Let's examine the scenario where one keeps on getting a practical in-game probability Y (from rolling a d20 die "n" times) which appears to consistently deviate from a presumed theoretical probability "p".
We will assume the underlying distribution for rolling a die "n" times is binomial with a theoretical probability p. For n large enough (ie. np(1-p)>10), the normal approximation for the binomial distribution can be used.
The test statistic "z" used to test whether the underlying distribution indeed has a theoretical probability of p, will follow a standard normal distribution with:
z = (Y-p)/sqrt[p(1-p)/n]
For a 95% certainty that the theoretical probability is something other than p, one requires |z| > 1.96 (from a table of areas under the normal distribution). Similarly for a 99% certainty, |z| > 2.575.
For some concrete numbers, we'll look at the case where the presumed theoretical probability is 50% (p = 0.5). From this, we can calculate what the minimum number "n" of d20 die rolls it takes to determine with 95% certainty that the underlying theoretical probability is not 50% (p != 0.5).
Doing some algebra, we get for "n":
n > [1.96/(Y-p)]^2 *[p(1-p)]
for 95% certainty that the theoretical probability is not p. (Similarly for the case of 99% certainty that the theoretical probability is not p, we get n > [2.575/(Y-p)]^2 *[p(1-p)] ).
For the case where |Y-p| = 0.05 which corresponds to a constant +1 bonus or -1 penalty to a d20 roll, one needs to do n > 384 rolls of a d20 in order to determine with 95% certainty that the underlying theoretical probability is not 50% (ie. p != 0.5).
Similarly for different |Y-p| values:
|Y-p| = 0.05 --> n > 384
|Y-p| = 0.10 --> n > 96
|Y-p| = 0.15 --> n > 43
(For |Y-p| = 0.20, the normal approximation to binomial is no longer valid).
For the case where one wants 99% certainty that the underlying theoretical probability is not 50%, we get for different |Y-p| values:
|Y-p| = 0.05 --> n > 663
|Y-p| = 0.10 --> n > 166
|Y-p| = 0.15 --> n > 74
|Y-p| = 0.20 --> n > 41
(For |Y-p| = 0.25, the normal approximation to binomial is no longer valid).
These results suggest that in a generic four-five hour DnD session, there may not be enough d20 die rolls (of a few dozen) with bonuses/penalties of 1 or 2, to determine whether the underlying theoretical probability "p" is not 50% (p != 0.5) with a 95% (or 99%) certainty. One needs more than a hundred or so d20 die rolls to make this determination.

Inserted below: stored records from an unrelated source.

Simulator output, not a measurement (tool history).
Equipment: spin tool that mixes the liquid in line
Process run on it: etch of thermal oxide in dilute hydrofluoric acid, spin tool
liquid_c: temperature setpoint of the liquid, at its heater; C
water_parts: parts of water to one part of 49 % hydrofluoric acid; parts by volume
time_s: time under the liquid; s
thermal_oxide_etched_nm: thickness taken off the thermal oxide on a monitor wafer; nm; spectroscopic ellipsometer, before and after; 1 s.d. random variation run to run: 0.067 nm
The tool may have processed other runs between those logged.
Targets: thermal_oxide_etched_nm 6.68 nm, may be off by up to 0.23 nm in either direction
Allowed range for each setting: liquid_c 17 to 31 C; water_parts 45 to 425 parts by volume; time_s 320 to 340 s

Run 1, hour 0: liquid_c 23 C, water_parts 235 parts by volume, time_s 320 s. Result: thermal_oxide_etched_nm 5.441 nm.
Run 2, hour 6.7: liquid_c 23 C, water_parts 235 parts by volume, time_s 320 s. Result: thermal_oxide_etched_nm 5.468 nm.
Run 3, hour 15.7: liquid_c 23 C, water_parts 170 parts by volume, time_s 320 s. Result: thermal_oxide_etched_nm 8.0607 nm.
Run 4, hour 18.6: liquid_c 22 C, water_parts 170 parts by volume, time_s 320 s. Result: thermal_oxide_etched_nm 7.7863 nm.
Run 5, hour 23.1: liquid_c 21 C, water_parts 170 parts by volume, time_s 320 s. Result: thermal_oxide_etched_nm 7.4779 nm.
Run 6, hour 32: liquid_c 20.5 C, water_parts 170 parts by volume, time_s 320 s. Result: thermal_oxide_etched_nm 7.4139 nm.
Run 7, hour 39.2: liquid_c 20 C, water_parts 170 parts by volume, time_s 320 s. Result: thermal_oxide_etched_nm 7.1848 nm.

When one is dealing with bonuses/penalties of 4 (or greater), there may be enough d20 die rolls (of a few dozen) in a generic four-five hour DnD game session, such that one can determine with 95% (or 99%) certainty that the underlying theoretical probability "p" is not 50% (p != 0.5).
Bonuses/penalties of 3, are the borderline cases where there may be enough d20 die rolls to determine if the underlying theoretical probability "p" is not 50% (p != 0.5) with 95% or 99% certainty. (One requires at least 43 d20 die rolls to determine this with 95% certainty).
A +5 or +6 magic weapon being used at heroic tier in 4E DnD, or the players are subjected to an "aura" which causes a -4 or -5 penalty to hit, would be noticeable and conclude with 95% (or better) certainty in a four/five hour DnD session that the underlying theoretical probability "p" is not 50% (p != 0.5).
Possibly this explains why so many bonuses/penalties in 4E DnD are +/-1 or +/-2 to the d20 roll, along with all kinds of kludges to prevent the stacking of too many bonuses/penalties on top of one another. Essentially they're attempting to maintain an illusion of "always fighting orcs" with the underlying theoretical probability "p" appearing to be 50% (p=0.5) over a four-five hour DnD game session. (One would need over a hundred or so d20 die rolls with bonuses/penalties of 2, in order to determine with a 95% or better certainty, that the underlying theoretical probability "p" is not 50%).